When we are coming to Iraq, this is exactly the same. As the US has been officially invited by the Iraqi government to go to Iraq to fight terrorism. The US narrative, its reason to be in Iraq, is because the Iraqi government has invited the US. The Iraqi government also has invited Iran to go to Iraq, like Americans, to help Iraqis fight the Islamic State and terrorists to defend their integrity. This intervention is read by Saudi Arabia as an intervention in Arab affairs, with hegemonic intentions or hegemonic policies. And it is read by Iranians as requests by official governments to fight terrorism.

The other issue is differences about Yemen. Iran has opposed the military invasion of Yemen. And I think we all would agree that the Saudi understanding was that they would be able to resolve Yemen in two, three months, maximum, if not weeks. But this is years. The worst humanitarian disaster has been created. And Saudis are blaming Iranians for supporting Houthis. And they justify their military intervention because Iran is backing the Houthis. And to be fair, security wise, Yemen is the backyard of Saudi Arabia. And Saudi Arabia has the right to be very much concerned about its security. I think Prince Turki would agree with me that the Houthis, the Zaydis, have been ruling Yemen for 1,000 years. Since the Egyptian invasion of 1962, they were removed from power and from the early 1960s they were an ally of Saudi Arabia, not Iran. They were the good friends of Saudi Arabia, an ally of Saudi Arabia, and even Abdullah Saleh was an ally of Saddam during the war against Iran.

From the time the Saudis attacked Yemen, the Houthis came to Iran and Iranians have been supporting the Houthis. However, the big difference is whether the military invasion was correct or not. Iranians insist that this was completely a big mistake, creating such a disastrous situation. And Yemen has a political solution, not a military solution.

The other issue is about Libya. Iranians interpret the NATO, American, Saudi, GCC attack on Libya as a big mistake. In Libya, like Qatar, Iran never really had influence or interference, over there was a Sunni government, the overwhelming majority are Sunni. And when NATO, GCC attacked Libya, it is left with a mess and a haven for terrorists.

The second problem is ideological. Shia/Sunni differences are realities. However, the overwhelming majority of the Sunni world is not in a fight with Shia. But some Wahhabi muftis are the extremely enemy of Shia. Even some of them have issued fatwas [according to which] any Sunni killing a Shia would go to heaven. Therefore, this is actually the second issue between Iran and Saudi Arabia, which we cannot neglect.

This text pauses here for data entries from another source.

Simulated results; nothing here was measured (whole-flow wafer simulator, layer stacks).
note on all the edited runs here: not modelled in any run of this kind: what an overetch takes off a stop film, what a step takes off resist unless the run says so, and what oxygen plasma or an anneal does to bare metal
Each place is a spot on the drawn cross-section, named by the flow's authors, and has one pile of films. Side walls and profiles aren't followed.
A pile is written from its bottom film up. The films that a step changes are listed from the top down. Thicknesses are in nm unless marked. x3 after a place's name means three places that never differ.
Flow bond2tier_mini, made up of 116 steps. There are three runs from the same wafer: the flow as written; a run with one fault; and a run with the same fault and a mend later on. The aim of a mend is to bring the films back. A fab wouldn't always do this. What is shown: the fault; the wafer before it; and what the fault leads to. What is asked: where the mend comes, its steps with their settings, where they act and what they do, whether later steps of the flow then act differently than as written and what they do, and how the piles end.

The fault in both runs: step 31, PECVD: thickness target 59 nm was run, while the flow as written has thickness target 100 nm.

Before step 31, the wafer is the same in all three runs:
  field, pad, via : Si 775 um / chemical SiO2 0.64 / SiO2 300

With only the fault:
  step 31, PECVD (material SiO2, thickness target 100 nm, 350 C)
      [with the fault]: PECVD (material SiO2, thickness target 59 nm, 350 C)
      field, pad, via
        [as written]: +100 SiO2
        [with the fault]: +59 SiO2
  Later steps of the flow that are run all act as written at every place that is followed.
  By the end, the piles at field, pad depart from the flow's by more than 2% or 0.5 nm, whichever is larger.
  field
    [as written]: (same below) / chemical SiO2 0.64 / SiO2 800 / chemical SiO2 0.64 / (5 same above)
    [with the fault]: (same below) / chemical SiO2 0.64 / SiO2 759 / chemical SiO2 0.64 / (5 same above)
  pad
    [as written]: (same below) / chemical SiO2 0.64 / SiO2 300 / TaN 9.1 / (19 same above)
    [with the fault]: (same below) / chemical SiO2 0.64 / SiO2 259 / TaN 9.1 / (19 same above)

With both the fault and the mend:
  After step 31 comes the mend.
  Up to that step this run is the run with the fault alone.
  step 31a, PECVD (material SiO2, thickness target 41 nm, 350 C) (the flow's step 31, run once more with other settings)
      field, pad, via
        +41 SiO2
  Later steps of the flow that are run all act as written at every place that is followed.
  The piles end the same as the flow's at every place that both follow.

The third Iranian dispute with Saudi Arabia is about Saudi support for war on Iran and the disintegration of Iran. Whether you would agree or not, Iranians are really convinced that since the revolution, Saudi Arabia has been after the disintegration of Iran through sanctions, pressure, and if possible, war. Just some months after the revolution, before the Syrian crisis, even before the creation of Hezbollah, before the Libyan crisis, before the Yemen crisis, before everything, Saddam invaded Iran and all GCC countries supported Saddam’s invasion of Iran. And Saddam officially announced that a province, Khuzestan, is part of Iraq. A clear disintegration of Iran. And this war had hundreds of thousands of injured and killed. Hundreds of billions of dollars of damages.

Moderator: I want to make sure we have time for more questions. Just as a recap of some of the points you made, you mentioned first that the regional order, and you said that the absence of the US was actually an aspect that Iran was seeking.

Hossein Mousavian: No, I said that the Iranian regional strategy is based on a regional cooperation system between Iran, Saudi Arabia, Iraq, and other GCC members, to maintain peace and stability and to have good relations from this regional cooperation system with all five major powers, in order to have a balance. First to have regional cooperation, in order to have real engagement with a big neighbor like Saudi Arabia and also Iraq, which is also big and very powerful. They have today a problem but it will be resolved.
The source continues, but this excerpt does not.